Of course that’s just the standard babble of the wanna-be writer. More substantive is my concern with the distortions in the art form produced by the Market. Here I have one of those classically ambivalent Libra attitudes. Far be it from me to disdain “popular” writing. Some is plain awful in every way known to humankind; some is crafted; some has both craft and significant content; and some, at least, keeps people from watching too much TV.
But read any of the magazines or books published for the would-be writer envisioning a Career, and you get a flood of advice: Build your on-line platform. Select your genre. Study the best-sellers. Define your demographic. Refine your pitch. Develop your marketing plan before you ever write a word. And so on. After a while you might get around to writing the book.
In fact, that’s good advice if you plan to build a career. And if you have a burning obsession to plunge into the human soul and get your hands in the muck or the solid flesh or the sweet little bubbles perking up, your art will still shine through . If you’re writing how-to stuff—Surviving Death, How to Raise Cockroaches, etc.—you’ll do fine. If you have a mad love affair with Romance, True Crime, Science Fiction, etc., well, no reason to feel guilty for not being Kafka. Kafka seemed to feel pretty guilty being Kafka.

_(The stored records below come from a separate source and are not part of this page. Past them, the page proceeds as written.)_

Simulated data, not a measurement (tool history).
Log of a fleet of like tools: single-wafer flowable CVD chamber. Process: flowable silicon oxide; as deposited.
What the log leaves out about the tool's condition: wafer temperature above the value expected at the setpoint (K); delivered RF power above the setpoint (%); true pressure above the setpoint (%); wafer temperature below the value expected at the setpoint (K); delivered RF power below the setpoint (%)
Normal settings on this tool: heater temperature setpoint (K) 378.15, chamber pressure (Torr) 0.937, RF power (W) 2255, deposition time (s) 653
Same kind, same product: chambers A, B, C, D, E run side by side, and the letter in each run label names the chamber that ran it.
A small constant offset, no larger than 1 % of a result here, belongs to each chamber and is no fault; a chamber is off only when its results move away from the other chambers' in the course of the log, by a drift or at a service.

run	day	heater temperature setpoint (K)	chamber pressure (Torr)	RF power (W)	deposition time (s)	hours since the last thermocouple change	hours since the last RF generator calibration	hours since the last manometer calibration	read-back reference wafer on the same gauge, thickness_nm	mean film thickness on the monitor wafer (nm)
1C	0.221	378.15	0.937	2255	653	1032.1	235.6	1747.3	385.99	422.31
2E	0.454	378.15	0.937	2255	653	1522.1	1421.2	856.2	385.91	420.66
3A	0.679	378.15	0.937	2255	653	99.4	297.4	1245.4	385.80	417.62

But still I feel bitchy when I face the dictates of the Market. I once wrote, frivolously, that our work has been spared from mediocrity by a lack of talent for it. And that we’ve always banged our heads on the partition between pigeonholes. Our playwriting has never fit a category: too weird to be mainstream, too straight to be “cutting-edge,” too black to be uplifting, perhaps too humane to be profound.
Still, we’ve made a living at it, and it’s given us magic. The next stage, I believe, takes inspiration from an interview I did long ago with a professional cabinetmaker. He told me—true or not, but he was serious about it—that the best work in his field was done by amateurs: those, at least, who had an absolute dedication to craft. “They can take the time it takes,” he said, a bit plaintively.
So, after forty-seven years of earning my living by writing, I’m back to amateur status. At this age, it’s hardly in the cards to build a career, yet I still want these hand-wrought cabinets to go into people’s houses, to be treasured and to be filled. An impossible paradox, but we take heart in the sense that paradox is the principle of alternating current, of baseball, and of intercourse.